“Counting YouTube Videos via Random Prefix Sampling”, Jia Zhou, Yanhua Li, Vijay Kumar Adhikari, Zhi-Li Zhang2011-11-02 (, )⁠:

Leveraging the characteristics of YouTube video id space and exploiting a unique property of YouTube search API, in this paper we develop a random prefix sampling method to estimate the total number of videos hosted by YouTube. Through theoretical modeling and analysis, we demonstrate that the estimator based on this method is unbiased, and provide bounds on its variance and confidence interval. These bounds enable us to judiciously select sample sizes to control estimation errors.

We evaluate our sampling method and validate the sampling results using two distinct collections of YouTube video id’s (namely, treating each collection as if it were the “true” collection of YouTube videos). We then apply our sampling method to the live YouTube system, and estimate that there are a total of roughly 500 millions YouTube videos by May 2011.

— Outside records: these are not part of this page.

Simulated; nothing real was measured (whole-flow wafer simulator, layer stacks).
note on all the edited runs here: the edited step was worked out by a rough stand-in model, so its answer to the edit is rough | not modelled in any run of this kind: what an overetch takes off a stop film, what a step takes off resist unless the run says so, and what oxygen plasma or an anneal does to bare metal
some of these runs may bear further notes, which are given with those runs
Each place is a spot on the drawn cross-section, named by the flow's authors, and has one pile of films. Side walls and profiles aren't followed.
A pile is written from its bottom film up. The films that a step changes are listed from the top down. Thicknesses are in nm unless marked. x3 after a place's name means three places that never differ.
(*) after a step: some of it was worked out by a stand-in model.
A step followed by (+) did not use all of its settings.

Finally, using an unbiased collection of YouTube videos sampled by our method, we show that YouTube video view count statistics collected by prior methods (eg.through crawling of related video links) are highly skewed, substantially under-estimating the number of videos with very small view counts (<1,000); we also shed lights on the bounds for the total storage YouTube must have and the network capacity needed to delivery YouTube videos.